Two years ago, they ran against Barack Obama, accusing him of "wealth redistribution." In two months, Republicans have been working to do just that--upward.
After holding the President hostage in December to save $4 trillion in tax cuts for the richest Americans, the new House majority is now pushing for budget reductions out of the hides of the poor and middle class.
The GOP will have to change its symbolic elephant to a more forgetful creature as it bamboozles the public with a sudden switch of priorities from stimulating the economy to slashing the deficit.
Now John Boehner, after juggling figures, dismisses the loss of government jobs, with a breezy "So be it" as his protégé Paul Ryan earns two Pinocchios in a fact-check claim of his juggling of figures about new spending and new taxes.
In a press conference on the budget, the President is in his usual conciliatory mode as he deems possible “a spirit of cooperation between Democrats and Republicans," offering to negotiate differences on specifics.
But the devil in the details is a combination of greed and fear. For the GOP, it is both, greed for more electoral gains from the Tea Party in 2012 and fear of not appeasing the movement enough to retain political support.
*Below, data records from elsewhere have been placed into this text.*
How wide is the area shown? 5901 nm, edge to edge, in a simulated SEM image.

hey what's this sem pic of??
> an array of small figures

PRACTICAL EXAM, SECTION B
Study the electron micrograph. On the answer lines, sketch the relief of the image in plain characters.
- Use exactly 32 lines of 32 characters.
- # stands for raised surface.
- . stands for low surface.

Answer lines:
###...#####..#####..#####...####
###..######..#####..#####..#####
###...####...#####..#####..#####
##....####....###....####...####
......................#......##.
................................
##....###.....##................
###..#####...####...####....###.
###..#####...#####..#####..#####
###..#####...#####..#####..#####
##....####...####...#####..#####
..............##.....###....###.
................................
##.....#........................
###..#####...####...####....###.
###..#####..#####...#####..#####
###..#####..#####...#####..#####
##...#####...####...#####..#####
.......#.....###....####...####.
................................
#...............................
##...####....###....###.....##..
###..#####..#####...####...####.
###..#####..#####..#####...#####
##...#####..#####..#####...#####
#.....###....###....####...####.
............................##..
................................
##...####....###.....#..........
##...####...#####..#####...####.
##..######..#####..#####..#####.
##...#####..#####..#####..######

For Democrats, it is fear alone, approaching panic that more of them will be swept out of Congress for resisting cuts in programs that promote the common good.
Cooperation may be the President's stated goal, but under the radar, his Administration issues a threat to veto any bill coming out of the House that "undermines critical priorities or national security."
That covers a lot territory, but will Barack Obama have the deftness and determination he showed in the lame-duck session to extract some public gains from the GOP monolith as it switches themes from stimulating the economy to cutting budget deficits?
The politics of posturing goes on, with reality running a distant second.